The year 2016 is coined by many research analysts and industry observers as an emerging year of Big Data. It is believed that those who are already leveraging big data are sure to surge ahead while those who did not think of it will lag behind in the digital world. IDC predicts revenue from the sales of big data and business analytics applications, tools, and services will increase more than 50%, from nearly $122 billion in 2015 to more than $187 billion in 2019. The analyst firm estimates revenue by technology, industry, and geography in its Worldwide Semiannual Big Data and Analytics Spending Guide 2015.
Also as per a recent study, 76% of the organizations in the US are planning to increase or maintain their investments in Big Data implementations in the next 2-3 years. Data is mounting every second from social networks, mobile, CRM applications, IoT, etc. All of this data provides organizations with highly valuable inputs related to hidden patterns in data that can immensely help organizations to map their success story. The volume of this data is sometimes expected to be in zettabytes. Processing of such high quantities of data from various sources needs to be done at a speed that is relevant to the organizations and is projected to respective users via applications.
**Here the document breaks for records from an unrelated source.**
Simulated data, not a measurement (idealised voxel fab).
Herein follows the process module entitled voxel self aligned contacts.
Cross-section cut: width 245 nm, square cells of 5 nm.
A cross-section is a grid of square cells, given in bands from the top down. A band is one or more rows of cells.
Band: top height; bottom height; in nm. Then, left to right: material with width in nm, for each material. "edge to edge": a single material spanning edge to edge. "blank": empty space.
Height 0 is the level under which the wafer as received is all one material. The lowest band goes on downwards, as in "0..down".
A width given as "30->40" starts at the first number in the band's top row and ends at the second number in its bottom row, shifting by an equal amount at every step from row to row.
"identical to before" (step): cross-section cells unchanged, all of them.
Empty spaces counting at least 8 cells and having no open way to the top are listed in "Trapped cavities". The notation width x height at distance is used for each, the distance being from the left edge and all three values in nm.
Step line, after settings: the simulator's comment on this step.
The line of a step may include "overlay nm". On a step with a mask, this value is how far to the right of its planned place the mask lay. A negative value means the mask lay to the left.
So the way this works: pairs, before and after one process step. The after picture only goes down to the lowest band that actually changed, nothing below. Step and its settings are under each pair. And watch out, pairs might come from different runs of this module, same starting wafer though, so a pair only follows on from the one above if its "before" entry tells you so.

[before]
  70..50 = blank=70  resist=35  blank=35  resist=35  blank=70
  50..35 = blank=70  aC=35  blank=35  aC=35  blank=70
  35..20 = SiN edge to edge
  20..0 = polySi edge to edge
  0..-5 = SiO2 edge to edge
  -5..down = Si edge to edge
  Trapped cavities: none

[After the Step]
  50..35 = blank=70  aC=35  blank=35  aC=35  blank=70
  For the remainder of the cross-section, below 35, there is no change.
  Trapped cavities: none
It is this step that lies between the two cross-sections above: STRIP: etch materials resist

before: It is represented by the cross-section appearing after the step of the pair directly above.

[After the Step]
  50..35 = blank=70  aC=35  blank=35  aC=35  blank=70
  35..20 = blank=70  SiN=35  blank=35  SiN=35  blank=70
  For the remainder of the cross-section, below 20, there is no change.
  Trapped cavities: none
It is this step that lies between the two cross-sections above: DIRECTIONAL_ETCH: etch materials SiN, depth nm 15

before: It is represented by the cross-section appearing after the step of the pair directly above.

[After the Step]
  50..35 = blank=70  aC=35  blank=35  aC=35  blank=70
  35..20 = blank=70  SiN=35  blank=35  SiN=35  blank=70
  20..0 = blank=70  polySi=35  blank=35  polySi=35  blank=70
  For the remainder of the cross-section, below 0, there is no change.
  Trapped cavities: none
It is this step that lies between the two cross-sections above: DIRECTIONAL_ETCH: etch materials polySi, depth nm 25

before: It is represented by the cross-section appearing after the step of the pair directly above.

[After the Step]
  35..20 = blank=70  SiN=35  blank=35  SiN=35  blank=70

As in the case of many other IT Solutions, QA has a significant role in Big Data applications as well. Testing of Big Data is more about verification of ETL processes, rather than testing individual features of an application. When it comes to testing of an enterprise Big Data system, a few primary challenges needs to be addressed.
As we all know data comes from different sources, it needs live integration to make all this data useful. This is possible by an end to end testing of data sources to make sure that data is clean. Check if data sampling, data techniques are correct and also check other issues. A thoroughly tested application only would facilitate live deployment.
The tester working on Big Data systems needs to investigate deep into unstructured or semi-structured data with changing schemas as the systems cannot be tested with "sampling" as in Data Warehousing applications. Big Data applications come with massive data sets for testing through the R&D approach. This testing approach demands a unique set of skills from the tester.
The testing of Big Data systems requires the testers to verify large volumes of data from various sources by using a clustering method. The data needs to be processed systematically, real-time or in batches. Quality check of data becomes essential to check for accuracy, duplication, validity, consistency, etc. Based on the different areas of testing, we can categorize enterprise applications into three buckets:
The first bucket involves extracting the right data from right sources. This extracted data is pushed as an input into the Big Data system and is followed by source data to make sure it matches with the new system. Once it matches with the new system, it is pushed to a specified location.
In the second bucket, the tester verifies the business logic at every node and checks it again at multiple nodes. Same steps are repeated multiple times at all nodes to make sure data segregation and aggregation rules are correctly applied so that the key values are generated accurately.
In the final bucket, the output data files are created and then moved to the necessary system or Data Warehouse. The tester then checks for the data integrity to make sure data is loaded successfully into the target system and also checks for data corruption if any.
From all the discussions so far, it is clearly evident that Big Data systems hold significant promise in today's business environment. To appreciate or to unlock its full potential testers have to employ the right strategies improve test quality and identify bugs at early stages. The right strategies include testing the datasets using the various tools, techniques, and frameworks. Testing during various data processing stages like data creation, storage, retrieval, and analysis that demands different volumes and varieties in testing skills such as database skills, automation skills on a rapid note. It's a tedious effort, but on systematic & successful execution the results pay relatively large dividends.